Thread: Re: [BackupPC-devel] Hash (MD4?) Algorithm used for Pool

backuppc-devel

Re: [BackupPC-devel] Hash (MD4?) Algorithm used for Pool

From: Craig B. <cba...@us...> - 2005-08-19 09:23:30

Roy Keene writes:

>  	Can you describe what is hashed and using which algorithm is used 
> to determine the pool hash name ?

Sorry about the delay in replying - I'm on vacation this week.

It's a little arcane, but here it is.  The MD5 digest is used
on the following data:

   - for files <= 256K we use the file size and the whole file, ie:

        MD5([4 byte file size, file contents])

   - for files <= 1M we use the file size, the first 128K and
     the last 128K.
   - for files > 1M, we use the file size, the first 128K and
     the 8th 128K (ie: the 128K up to 1MB).

See the Buffer2MD5() function in lib/BackupPC/Lib.pm.

One thing that is not clear is what perl does when the fileSize
is bigger than 4GB.  In particular, we start off with:

    $md5->add($fileSize);

I suspect that this will be the real file size modulo 2^32 (ie: the
lower 4 bytes of the file size).

The path name is then the hex MD5 digest with the first 3 hex
characters made into directories, eg:

    0a40ec51a8a079d95c1ee48436fb06bf
                -> $DataDir/cpool/0/a/4/0a40ec51a8a079d95c1ee48436fb06bf

Note also that to avoid collisions (ie: different files with the
same digest - easy to create since the MD5 digest doesn't include
the entire file), an underscore and number are appended.  Eg: these
four files have the same digest, and should all be considered for
possible matches:

    $DataDir/cpool/0/a/4/0a40ec51a8a079d95c1ee48436fb06bf
    $DataDir/cpool/0/a/4/0a40ec51a8a079d95c1ee48436fb06bf_0
    $DataDir/cpool/0/a/4/0a40ec51a8a079d95c1ee48436fb06bf_1
    $DataDir/cpool/0/a/4/0a40ec51a8a079d95c1ee48436fb06bf_2

This is also used for the case where the number of hardlinks is
hit.  Matching that pool file should fail, since a new hardlink
to that file will fail.  So another (in this case identical) pool
file will be created.

See MD52Path() in lib/BackupPC/Lib.pm and lib/BackupPC/PoolWrite.pm.

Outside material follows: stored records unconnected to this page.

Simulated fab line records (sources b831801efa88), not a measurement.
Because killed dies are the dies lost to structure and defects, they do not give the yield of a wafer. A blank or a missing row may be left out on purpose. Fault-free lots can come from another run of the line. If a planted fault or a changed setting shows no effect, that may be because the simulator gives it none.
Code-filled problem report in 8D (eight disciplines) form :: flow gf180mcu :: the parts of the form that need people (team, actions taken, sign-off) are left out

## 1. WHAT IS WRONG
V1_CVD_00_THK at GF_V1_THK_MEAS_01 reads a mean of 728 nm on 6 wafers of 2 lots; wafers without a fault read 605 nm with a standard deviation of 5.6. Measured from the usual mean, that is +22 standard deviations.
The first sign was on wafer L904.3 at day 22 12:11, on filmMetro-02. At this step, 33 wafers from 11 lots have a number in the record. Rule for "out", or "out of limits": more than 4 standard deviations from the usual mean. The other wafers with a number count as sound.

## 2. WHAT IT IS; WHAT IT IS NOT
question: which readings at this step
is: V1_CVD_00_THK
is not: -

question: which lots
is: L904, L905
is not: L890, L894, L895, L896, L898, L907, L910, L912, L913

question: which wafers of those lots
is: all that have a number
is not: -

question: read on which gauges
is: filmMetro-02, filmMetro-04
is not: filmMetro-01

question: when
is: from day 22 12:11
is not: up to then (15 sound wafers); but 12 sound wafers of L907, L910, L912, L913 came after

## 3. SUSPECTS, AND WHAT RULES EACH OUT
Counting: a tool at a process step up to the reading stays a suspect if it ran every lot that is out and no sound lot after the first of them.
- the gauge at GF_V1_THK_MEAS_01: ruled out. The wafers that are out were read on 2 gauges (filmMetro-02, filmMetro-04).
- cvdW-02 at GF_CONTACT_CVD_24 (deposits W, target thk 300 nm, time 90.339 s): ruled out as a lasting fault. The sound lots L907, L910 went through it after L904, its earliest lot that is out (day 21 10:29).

Note that the backup itself doesn't add new files to the pool - it
only adds links to existing files.  BackupPC_link adds new pool
entries.

Craig

Re: [BackupPC-devel] Hash (MD4?) Algorithm used for Pool

From: Craig B. <cba...@us...> - 2005-08-20 02:11:10

Roy Keene writes:

> The answer to my questions are:
> 
>  	The hash is of the uncompressed data, using the uncompressed file 
> size.  The file size is represented as a string (non-NIL terminated, no 
> line termination).
> 
> To generate the hash you'd do (less than 256KB so we hash the entire 
> file, for simplicity):
> 
> # ( echo -n `/data/backups/software/bin/BackupPC_zcat 0008712a1e41433c7875ef8fad542fc8 | wc -c` ; /data/backups/software/bin/BackupPC_zcat 0008712a1e41433c7875ef8fad542fc8 ) | md5sum
> 0008712a1e41433c7875ef8fad542fc8  -
> 
> I assumed the "4 byte file size" implied it was written in binary, but 
> that is not the case.

Thanks for clarifying that.  I hadn't looked at perl's md5 module
to see what it does.  A string is the right thing since the binary
form won't be portable across a change in endianess.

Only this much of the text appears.